Scientists Invent Self Healing Aircraft Wings

Self-healing technology is nothing new and first emerged in 2001, when researchers at the University of Illinois created a plastic capable of repairing itself when it cracked. The researchers at Bristol University have been working on developing the technology for 3 years and is being billed as an important breakthrough that could apply to all kinds of carbon fibre composite materials.

Speaking exclusively to The Independent on Sunday, Professor Duncan Wass, said he expected self-healing products to reach consumers in the “very near future”. The professor and his team have been working with aerospace engineers at the University who wanted to find a way of preventing the tiny undetectable cracks that form in an aircrafts wing and fuselage.

The team specialise in modifying carbon fibre composite materials and came up with the idea to add tiny, hollow “microspheres” to the carbon material, so small that they look like a powder to the human eye, which break on impact, releasing a liquid healing agent. The agent seeps into the cracks left by the damage before coming into contact with a catalyst, triggering a rapid chemical reaction which causes it to harden.

Professor Wass told the Independent on Sunday

We took inspiration from the human body, we’ve not evolved to withstand any damage, if we were like that we’d have a skin as thick as a rhinoceros, but if we do get damaged, we bleed, and it scabs and heals. We just put that same sort of function into a synthetic material: let’s have something that can heal itself.

The healing material, could take anywhere between a couple of hours and a day to recover, with warmer temperatures accelerating it and colder destinations such as a runway in Reykjavik, Iceland during winter taking longer.

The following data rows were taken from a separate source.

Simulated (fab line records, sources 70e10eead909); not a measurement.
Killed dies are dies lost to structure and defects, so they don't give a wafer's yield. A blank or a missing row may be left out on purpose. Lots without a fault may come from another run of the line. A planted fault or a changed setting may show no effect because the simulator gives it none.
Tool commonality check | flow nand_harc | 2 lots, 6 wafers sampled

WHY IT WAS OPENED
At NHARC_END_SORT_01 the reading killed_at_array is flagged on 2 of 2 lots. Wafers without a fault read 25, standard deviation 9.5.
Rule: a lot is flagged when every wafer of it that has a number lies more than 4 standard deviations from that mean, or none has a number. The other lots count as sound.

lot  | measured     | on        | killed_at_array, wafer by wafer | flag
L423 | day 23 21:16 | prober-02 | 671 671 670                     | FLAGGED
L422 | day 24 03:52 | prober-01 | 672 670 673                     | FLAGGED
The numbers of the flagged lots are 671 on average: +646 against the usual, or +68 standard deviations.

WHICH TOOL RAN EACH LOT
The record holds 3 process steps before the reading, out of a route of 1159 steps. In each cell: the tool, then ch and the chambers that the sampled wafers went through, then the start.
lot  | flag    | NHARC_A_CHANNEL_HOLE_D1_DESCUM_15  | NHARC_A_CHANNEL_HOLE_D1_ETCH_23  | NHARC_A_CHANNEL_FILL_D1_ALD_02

The technology could make airline safety checks far cheaper and easy to spot as a dye could be added to the catalyst causing any damage to an aircraft to stand out like a bruise. This would allow engineers to quickly find damaged areas when examining the plane and ensure that they don’t miss anything.

The research is due to be presented at a Royal Society meeting in London this week and was funded by the Engineering and Physical Sciences Research Council’s UK Catalysis Hub, a collaborative project between universities and industry.